Here’s a question: How do college students go about selecting their classes? A portion of a student’s courses are predetermined due to his or her specific major or general education requirements, but what about the remainder, which must be hand-picked from an orchard of options? There are a number of elements that might influence students during this decision process, such as friends, counselors, advisors, intriguing one-sentence course summaries in the class catalog, websites or booklets with professor reviews, a weakness for dinosaurs, etc. The matter to ponder is whether those resources are consistently helping students select classes that will benefit them in a significant and enduring way, because it’d be nice if our young scholars were getting constant value from their college enrollment outside of their Rec Cen membership.
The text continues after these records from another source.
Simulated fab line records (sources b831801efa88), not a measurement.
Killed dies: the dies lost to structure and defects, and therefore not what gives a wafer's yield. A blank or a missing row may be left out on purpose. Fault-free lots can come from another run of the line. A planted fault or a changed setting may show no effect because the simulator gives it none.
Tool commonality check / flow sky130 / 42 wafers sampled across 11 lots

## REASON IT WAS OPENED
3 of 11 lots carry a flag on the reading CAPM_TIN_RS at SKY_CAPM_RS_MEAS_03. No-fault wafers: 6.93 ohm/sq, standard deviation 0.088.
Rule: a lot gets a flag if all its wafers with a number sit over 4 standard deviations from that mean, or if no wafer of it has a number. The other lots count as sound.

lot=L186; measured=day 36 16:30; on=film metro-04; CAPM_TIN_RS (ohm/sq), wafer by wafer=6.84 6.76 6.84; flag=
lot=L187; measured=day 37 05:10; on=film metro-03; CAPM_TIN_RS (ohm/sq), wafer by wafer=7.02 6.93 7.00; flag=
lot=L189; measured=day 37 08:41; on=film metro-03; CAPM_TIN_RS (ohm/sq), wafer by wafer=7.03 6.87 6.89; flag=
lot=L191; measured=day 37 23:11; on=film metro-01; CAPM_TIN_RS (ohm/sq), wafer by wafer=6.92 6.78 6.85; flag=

There is, however, one source of valuable data that isn’t readily available to students when they’re deciding between classes for an upcoming quarter: the data from the course and teacher evaluations that students fill out at the end of a course. At present it’s unclear what impact these evaluations have on the teaching strategies of college professors. What is clear is that this source of collective student wisdom is not made directly available to students by the university, and that if the aggregate scores of course evaluations were published for every class in the online course catalog, professors would pay a lot more attention to them than they presently do.

Regarding the usefulness of the evaluations themselves, there seems to be an opportunity to improve their ability to generate information that will be of use to students and faculty alike. For example, current evaluations contain questions such as, “To what extent were course goals clearly presented?” and “To what extent were course goals achieved?” While it’s important for professors to state the course goals and achieve them, these questions don’t address whether those goals actually benefited the students. Using the above questions as a standard of evaluation, a professor could state and achieve the goal of putting half the class to sleep in every lecture and still receive top marks from student reviewers.

So is there a way to improve the course evaluation system? Yes, there is. Here are my proposed new categories by which to judge the merits of a college course:


Inspirational Potency – Does the class motivate you to improve your behavior, or spark a new interest in something, or reveal exciting opportunities that you weren’t previously aware of?

Engagement of Attention– Are you genuinely interested and intrigued by what is taking place in class to the point that you’re actually compelled to ask questions and contribute to discussions?

Intellectual Stimulation – Does the class put you in challenging situations where you’re forced to display work ethic and ingenuity as well as expand your capabilities?

Skill Development – Did you develop specific abilities you didn’t have before the class that you’ll be able to make use of once the class is over?

Joy Level – Did you have fun in the class, and were you happy while you were there?

Memorability – Can you truly see yourself remembering this course four years from now?


There it is: a new course evaluation metric. Rate each category on a scale from 1-10, put comments on the back of the paper and that’s that. Then school administrators can publish the average scores for each category for every course-professor combination on GOLD, and, suddenly, students can find classes worth more than just four extra units.

Connor Hastings is a graduate student of environmental studies and management.